Hi everyone, I wanted to ask if there is any possible way to import records from multiple rdb's into my neo4j using neo4j-import tool for initial offline bulk load.
I know there are other options available to import data to neo4j from rdbms but online import will be very slow for my needs.
What I want to achieve is
- Build a metadata graph from all my dbs schema info into neo4j. For this I could use SchemaCrawler.
- Import all my data records inside neo4j so I will be able to run graph analytics.
The offline bulk import tool needs an empty db to work so making the connection with multiple dbs and import the records is not feasible (official documentation)

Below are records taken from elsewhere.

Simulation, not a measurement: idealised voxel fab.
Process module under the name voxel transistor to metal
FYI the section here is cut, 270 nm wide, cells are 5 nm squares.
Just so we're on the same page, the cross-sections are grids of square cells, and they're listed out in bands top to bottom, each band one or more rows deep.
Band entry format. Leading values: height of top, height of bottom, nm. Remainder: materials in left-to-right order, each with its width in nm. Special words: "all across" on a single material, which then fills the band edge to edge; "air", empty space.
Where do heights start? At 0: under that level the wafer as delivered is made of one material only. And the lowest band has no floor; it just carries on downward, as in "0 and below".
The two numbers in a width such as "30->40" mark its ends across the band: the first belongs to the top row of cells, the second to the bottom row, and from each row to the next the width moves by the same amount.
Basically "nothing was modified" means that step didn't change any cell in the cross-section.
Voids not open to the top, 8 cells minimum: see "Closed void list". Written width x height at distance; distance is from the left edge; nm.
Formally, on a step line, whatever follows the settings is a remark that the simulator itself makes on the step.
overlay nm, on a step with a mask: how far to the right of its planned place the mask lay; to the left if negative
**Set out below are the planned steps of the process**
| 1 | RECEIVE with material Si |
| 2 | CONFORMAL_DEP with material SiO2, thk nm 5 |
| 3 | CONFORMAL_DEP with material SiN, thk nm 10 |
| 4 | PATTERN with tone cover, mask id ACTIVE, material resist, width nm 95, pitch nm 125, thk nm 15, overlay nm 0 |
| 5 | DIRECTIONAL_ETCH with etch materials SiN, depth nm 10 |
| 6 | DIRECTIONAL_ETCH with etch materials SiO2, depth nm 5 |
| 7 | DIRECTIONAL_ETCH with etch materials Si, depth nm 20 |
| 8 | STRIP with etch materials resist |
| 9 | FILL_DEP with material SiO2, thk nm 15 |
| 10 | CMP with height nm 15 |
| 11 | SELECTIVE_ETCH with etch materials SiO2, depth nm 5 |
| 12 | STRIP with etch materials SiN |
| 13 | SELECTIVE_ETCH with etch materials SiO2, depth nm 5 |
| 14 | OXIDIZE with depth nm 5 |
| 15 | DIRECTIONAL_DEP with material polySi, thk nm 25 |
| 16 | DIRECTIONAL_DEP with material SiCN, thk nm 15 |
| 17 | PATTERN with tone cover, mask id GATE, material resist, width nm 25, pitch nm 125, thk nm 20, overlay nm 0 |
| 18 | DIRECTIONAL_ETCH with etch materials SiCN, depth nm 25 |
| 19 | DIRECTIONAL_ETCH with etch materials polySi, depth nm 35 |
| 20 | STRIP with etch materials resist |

Looking into the current architecture of etl tool:
My initial thought was that it would be easy to write a script that will generate the metadata-mapping
export relational data to CSV, generate Mapping Headers and then import all of them at once...something like the implementation of @michael.hunger in 2015 relational_to_neo4j_import_tool
.....but......the minimal command line example for export it needs also input parameters for import tool. it is also written in the documentation of 'export' command
neo4j-etl export - Export from RDBMS and import into NEO4J via CSV
Examples of command usage:
Minimal command line
./bin/neo4j-etl export \
--rdbms:url <url> --rdbms:user <user> --rdbms:password <password> \
--destination $NEO4J_HOME/data/databases/graph.db/ --import-tool $NEO4J_HOME/bin \
Is it possible to separate export and import from command line ?
If not another option will be to create multiple dbs and then manage & query them to get my insights with Neo4j Fabric.
Any other option you may have to suggest?
The import tool generates the mappings (I think with `generate-mappings)
And then you run the import separately.
Why is online import too slow? How many records do you want to import in which timeframe?
What you can do in neo4j-enterprise (which is availalbe in desktop with a developer license) is just to choose different databases for the bulk import mode. And then e.g. use neo4j-fabric to query across them.
Thank you Michael for taking the time to respond.
I have no issue to generate the mappings separately but to export the csv files. Then I could run bulk import once as it cannot run separately.
I have TBs of data and the graph will have to be re-generated over the time.
Creating relationships with online import will take lot of time as it locks the nodes right?
Is there any specific reason for export and import to be tied in one command?
It seams like from the ER as well that those 2 functionalities are properly separated just not exposed in the end user.
if this is not an option then definitely neo4j-fabric will be the way but this means only with neo4j-enterprise.
It's just how the tool evolved. Origianlly there was generate-mapping + import steps. Which we then also combined.
I presume you've seen the command line docs which are basically what's used by the UI app behind the scenes.
And so far we haven't gotten any request to combine multiple schemas/imports.
Please also note that the neo4j-etl tool was really meant for beginners to get their first bit of data into neo4j, not for heavy production loads. Also as the generated schema just mirrors the relational schema and might not be a great graph schema (depending on use-case)
For those some industry level ETL infrastructures like Kettle/Hop or Talent or Nifi would be used.